* AWS CI Oddities
@ 2025-10-23 19:03 Richard Henderson
2025-10-23 20:31 ` Alex Bennée
2025-10-23 21:34 ` Stefan Hajnoczi
0 siblings, 2 replies; 5+ messages in thread
From: Richard Henderson @ 2025-10-23 19:03 UTC (permalink / raw)
To: Paolo Bonzini, Stefan Hajnoczi; +Cc: qemu-devel
https://gitlab.com/qemu-project/qemu/-/jobs/11827686852#L1010
ERROR: Job failed (system failure): pod
"gitlab-runner/runner-o82plkzob-project-11167699-concurrent-9-ther90lx" is disrupted:
reason "EvictionByEvictionAPI", message "Eviction API: evicting"
So.. if I'm guessing correctly, the job is doing fine, 28 minutes in to a 1 hour timeout,
when it gets kicked off the machine?
This has happened a few times the the last week or two. Is there any way to fix this?
r~
^ permalink raw reply [flat|nested] 5+ messages in thread
* Re: AWS CI Oddities
2025-10-23 19:03 AWS CI Oddities Richard Henderson
@ 2025-10-23 20:31 ` Alex Bennée
2025-10-23 21:34 ` Stefan Hajnoczi
1 sibling, 0 replies; 5+ messages in thread
From: Alex Bennée @ 2025-10-23 20:31 UTC (permalink / raw)

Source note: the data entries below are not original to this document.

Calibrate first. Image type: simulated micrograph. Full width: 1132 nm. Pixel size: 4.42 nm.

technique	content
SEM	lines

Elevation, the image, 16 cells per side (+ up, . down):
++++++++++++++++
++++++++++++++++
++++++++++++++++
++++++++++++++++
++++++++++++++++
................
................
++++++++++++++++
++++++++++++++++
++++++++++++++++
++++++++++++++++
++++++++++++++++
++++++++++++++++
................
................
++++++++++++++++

To: Richard Henderson; +Cc: Paolo Bonzini, Stefan Hajnoczi, qemu-devel
Richard Henderson <richard.henderson@linaro.org> writes:
> https://gitlab.com/qemu-project/qemu/-/jobs/11827686852#L1010
>
> ERROR: Job failed (system failure): pod
> "gitlab-runner/runner-o82plkzob-project-11167699-concurrent-9-ther90lx"
> is disrupted: reason "EvictionByEvictionAPI", message "Eviction API:
> evicting"
>
>
> So.. if I'm guessing correctly, the job is doing fine, 28 minutes in
> to a 1 hour timeout, when it gets kicked off the machine?
>
> This has happened a few times the the last week or two. Is there any
> way to fix this?
Is this because we are using spot priced AWS resources? Is our CI
workload a low priority as is job?
>
>
> r~
--
Alex Bennée
Virtualisation Tech Lead @ Linaro
^ permalink raw reply [flat|nested] 5+ messages in thread
* Re: AWS CI Oddities
2025-10-23 19:03 AWS CI Oddities Richard Henderson
2025-10-23 20:31 ` Alex Bennée
@ 2025-10-23 21:34 ` Stefan Hajnoczi
2025-10-28 9:41 ` Camilla Conte
1 sibling, 1 reply; 5+ messages in thread
From: Stefan Hajnoczi @ 2025-10-23 21:34 UTC (permalink / raw)
To: Camilla Conte
Cc: Paolo Bonzini, Stefan Hajnoczi, qemu-devel, Richard Henderson
[-- Attachment #1: Type: text/plain, Size: 615 bytes --]
On Thu, Oct 23, 2025, 15:03 Richard Henderson <richard.henderson@linaro.org>
wrote:
> https://gitlab.com/qemu-project/qemu/-/jobs/11827686852#L1010
>
> ERROR: Job failed (system failure): pod
> "gitlab-runner/runner-o82plkzob-project-11167699-concurrent-9-ther90lx" is
> disrupted:
> reason "EvictionByEvictionAPI", message "Eviction API: evicting"
>
>
> So.. if I'm guessing correctly, the job is doing fine, 28 minutes in to a
> 1 hour timeout,
> when it gets kicked off the machine?
>
> This has happened a few times the the last week or two. Is there any way
> to fix this?
>
Hi Camilla,
Any ideas?
Stan
>
[-- Attachment #2: Type: text/html, Size: 1443 bytes --]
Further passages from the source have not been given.